Tuesday, 02 January 2024 12:17 GMT

RBI Governor Emphasises Gross FDI Growth Despite Net Investment Moderation


(MENAFN- KNN India) New Delhi, Jun 6 (KNN) Reserve Bank of India Governor Sanjay Malhotra addressed concerns regarding India's foreign direct investment performance on Friday, advocating for a focus on gross FDI figures rather than net flows to better assess the country's investment attractiveness.

The Governor's remarks came during the announcement of the latest monetary policy decisions, as recent data showed a significant decline in net FDI inflows.

Malhotra emphasised that gross FDI provides a more comprehensive understanding of India's investment landscape compared to net FDI figures, which factor in outbound investments and repatriations.

According to the RBI data, gross FDI demonstrated strong performance in the fiscal year 2025, recording a substantial 14 per cent year-on-year increase to reach USD 81 billion.

The Governor characterised this growth as evidence of India's continued appeal as an investment destination.

The moderation in net FDI has been attributed primarily to increased repatriation activities by foreign companies operating in India.

Malhotra described this trend as indicative of a maturing market, suggesting that the seamless entry and exit capabilities available to foreign investors reflect the robustness and depth of India's financial infrastructure.

Net inward FDI flows experienced a dramatic decline in fiscal year 2025, dropping to USD 0.4 billion from USD 10.1 billion recorded in the previous fiscal year 2023-24.

This significant reduction has generated concern among market analysts and investment observers. Concurrently, repatriation by foreign investors increased by 16 per cent to reach USD 51.5 billion during the same period.

The RBI Governor highlighted that robust gross FDI figures, combined with healthy outward investment flows from Indian companies, demonstrate India's evolving position in the global investment ecosystem.

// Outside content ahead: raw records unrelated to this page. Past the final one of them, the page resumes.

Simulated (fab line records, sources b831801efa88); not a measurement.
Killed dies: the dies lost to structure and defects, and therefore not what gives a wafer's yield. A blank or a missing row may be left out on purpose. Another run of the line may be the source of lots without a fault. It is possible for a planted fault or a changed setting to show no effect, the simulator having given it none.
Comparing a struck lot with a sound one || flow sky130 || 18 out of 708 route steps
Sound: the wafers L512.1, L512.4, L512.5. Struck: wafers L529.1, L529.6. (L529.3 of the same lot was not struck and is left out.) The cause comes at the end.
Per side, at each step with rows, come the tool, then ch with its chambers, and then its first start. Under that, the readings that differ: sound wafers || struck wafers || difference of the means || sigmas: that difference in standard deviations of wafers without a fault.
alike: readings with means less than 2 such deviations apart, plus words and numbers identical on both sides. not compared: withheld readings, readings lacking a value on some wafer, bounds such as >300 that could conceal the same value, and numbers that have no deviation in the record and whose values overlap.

He noted that this pattern reflects both sustained international confidence in India's domestic growth prospects and the expanding global footprint of Indian multinational corporations.

India's outward FDI registered notable growth, increasing by 75 per cent in fiscal year 2025 to reach USD 29.2 billion, compared to USD 16.7 billion in the preceding year.

The central bank has identified a strategic shift in India's outward investment patterns, with an increasing focus on developed economies. The average share of investments directed toward developed markets rose to 51.1 per cent during the 2019-2024 period.

The Reserve Bank of India previously noted in its May 2025 monthly bulletin that India's rising outward FDI aligns with broader global trends, where emerging market economies are becoming significant sources of foreign investment.

According to the RBI's annual report, the share of G20 Emerging Market countries in global FDI outflows is projected to increase from 9.7 per cent in 2009 to 16.5 per cent in 2023, reflecting the growing investment capacity of developing economies.